AthleticsOn Athletics

Difficult to separate Ciara Mageean and Rhasidat Adeleke after their impressive seasons

Both athletes enjoyed outstanding campaigns and deservedly share the Athlete of the Year award

You know these end-of-year sporting award fests are getting silly when you start disagreeing with yourself over who exactly won what. Nowhere does the objective meet the subjective with greater fear or envy, and this year was no exception.

When Athletics Ireland were first out of the blocks in naming their chosen one, such was the supreme quality and consistency of the performances it was impossible to keep two of them apart – so Ciara Mageean and Rhasidat Adeleke were announced as joint Athlete of the Year, and most people sat there thinking that one accolade divided into two was fair enough.

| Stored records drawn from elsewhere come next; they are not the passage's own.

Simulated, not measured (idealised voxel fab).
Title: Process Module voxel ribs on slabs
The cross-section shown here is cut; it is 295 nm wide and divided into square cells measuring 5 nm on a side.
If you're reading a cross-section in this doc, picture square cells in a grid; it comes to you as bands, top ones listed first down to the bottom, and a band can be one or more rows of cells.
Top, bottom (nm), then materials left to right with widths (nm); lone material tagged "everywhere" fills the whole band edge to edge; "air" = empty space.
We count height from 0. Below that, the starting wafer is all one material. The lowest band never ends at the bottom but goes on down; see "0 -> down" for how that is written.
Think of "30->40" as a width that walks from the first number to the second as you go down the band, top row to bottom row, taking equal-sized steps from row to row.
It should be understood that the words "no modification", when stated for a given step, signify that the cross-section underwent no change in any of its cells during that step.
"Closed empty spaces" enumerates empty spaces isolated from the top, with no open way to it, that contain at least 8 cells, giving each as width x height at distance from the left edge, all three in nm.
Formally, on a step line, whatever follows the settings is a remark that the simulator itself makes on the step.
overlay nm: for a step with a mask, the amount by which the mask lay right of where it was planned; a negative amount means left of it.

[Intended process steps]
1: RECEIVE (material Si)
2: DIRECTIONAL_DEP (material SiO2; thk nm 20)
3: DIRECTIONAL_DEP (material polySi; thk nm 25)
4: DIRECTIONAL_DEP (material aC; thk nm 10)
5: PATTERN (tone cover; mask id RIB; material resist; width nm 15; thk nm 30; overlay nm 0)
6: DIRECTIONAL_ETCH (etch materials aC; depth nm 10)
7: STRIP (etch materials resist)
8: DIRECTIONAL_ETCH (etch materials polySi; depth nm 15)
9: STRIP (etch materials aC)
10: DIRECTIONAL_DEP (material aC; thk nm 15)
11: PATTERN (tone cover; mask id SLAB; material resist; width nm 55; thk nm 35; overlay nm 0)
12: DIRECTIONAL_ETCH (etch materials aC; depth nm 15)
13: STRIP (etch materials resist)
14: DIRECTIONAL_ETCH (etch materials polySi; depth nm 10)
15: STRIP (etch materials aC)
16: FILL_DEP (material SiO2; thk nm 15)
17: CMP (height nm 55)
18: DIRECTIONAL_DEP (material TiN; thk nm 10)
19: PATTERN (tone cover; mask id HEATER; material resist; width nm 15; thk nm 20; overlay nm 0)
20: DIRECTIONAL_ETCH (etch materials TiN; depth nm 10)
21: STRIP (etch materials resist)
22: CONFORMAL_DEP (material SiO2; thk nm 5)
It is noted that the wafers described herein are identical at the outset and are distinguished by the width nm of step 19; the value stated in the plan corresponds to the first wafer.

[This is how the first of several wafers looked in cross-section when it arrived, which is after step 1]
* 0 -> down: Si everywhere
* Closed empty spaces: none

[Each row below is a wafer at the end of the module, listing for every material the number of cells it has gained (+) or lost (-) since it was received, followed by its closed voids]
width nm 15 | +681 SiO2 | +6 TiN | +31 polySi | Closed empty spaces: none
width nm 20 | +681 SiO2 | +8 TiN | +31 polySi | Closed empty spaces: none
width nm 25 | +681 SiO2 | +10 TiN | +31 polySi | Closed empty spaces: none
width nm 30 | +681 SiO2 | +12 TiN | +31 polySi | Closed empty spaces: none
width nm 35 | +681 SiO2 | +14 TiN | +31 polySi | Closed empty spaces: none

It was the first time two women athletes shared this one accolade, fitting given the similar heights reached by both Mageean and Adeleke over the course of the year, including their fourth-place finishes at the World Championships during those hot nights in Budapest last August.

Both also found ample success elsewhere, Mageean twice improving her own Irish 1,500m record as well as adding the mile and 800m records, and Adeleke repeatedly rewriting the Irish marks over 200m and 400m, indoors and then out.


She ended up breaking seven senior records in all, which also doubled as Irish under-23 records, making for a grand tally of 14. And all while still aged 20, the obvious feeling being that it’s only a matter of time before she wins this award outright.

For reasons not yet entirely clear, World Athletics went one better again last week, announcing a sort of three-way tie for both their men’s and women’s awards. So for the first time since starting up in 1988 – when Carl Lewis and Florence Griffith Joyner were joint winners, there was no individual accolade for Athlete of the year.

Despite giving no advance warning of the move, World Athletics had chosen to introduce new separate awards for track, field, and out-of-stadia, for both men and women.

Faith Kipyegon and Noah Lyles won the track award, pole vaulter Mondo Duplantis and triple jumper Yulimar Rojas won the field award, and the non-stadia accolades went to the men’s and women’s recent world marathon record breakers, Kelvin Kiptum and Tigist Assefa.

Michael Johnson that evening said on Twitter/X, “Am I the only person who thinks having six athletes of the year is a bad idea?”

Lyles agreed on that, the American sprinter hardly disguising his disbelief when sharing the spotlight with five other athletes.

“When they decided to split the award without telling any of us, including the fans that voted, it made me feel that none of our achievements were good enough,” Lyles said.

It can be particularly hard to compare athletic feats in different disciplines, especially when a pole vault World champion such as Duplantis can only win medals in one event, while Lyles and Kipyegon could win medals in two or three. Still, you’d never see that at the Oscars, and all it felt like a watered-down production in the end.

There was no such disputing the RTÉ Sport Sportsperson of the Year, with gymnast Rhys McClenaghan as popular a winner last Saturday as he was deserving.

It is sometimes said there is a blessing and curse in being the last man up on the pommel horse in the World Championship final, only at that point in last October’s event McClenaghan was already in a realm of his own.

Once again balancing his incredibly cool nerve and biting ambition, he won back-to-back world titles in the most testing men’s apparatus. Just as important for the 24-year-old from Newtownards, it sealed his Olympic qualification, with Paris now just seven months away.

After winning World Championship gold in Liverpool last year, becoming Ireland’s first ever global gold medal winner in the sport, McClenaghan added another European title in Turkey last April – his medal tally now includes two World Championship gold and one bronze, two European gold, plus Commonwealth Games gold and silver.

It will not bother McClenaghan that he’s now being increasingly touted as one of our big medal hopes for Paris, although it does put a little extra spotlight on what will ultimately be decided on the delivery of another flawless 45-second routine.

McClenaghan fully understands that deal. His hopes of making the Olympic podium in Tokyo ended after 10 seconds when he fell chest-first on to the horse and ended up seventh.

“I’ll be walking away from this a more dangerous man,” he said at the time. “Because with disappointment comes an incredible amount of motivation and inspiration.”

There are some gentle warnings from previous winners of the RTÉ Sport Sportsperson of the Year, that the extra attention brought on by awards can prove both a blessing and a curse.

After Barry McGuigan won the first edition of this award in 1985, on the back of defeating Eusebio Pedroza to become the WBA featherweight champion, he had a tough 1986, losing his title to the relatively unknown Steve Cruz from Texas, and never reclaimed it.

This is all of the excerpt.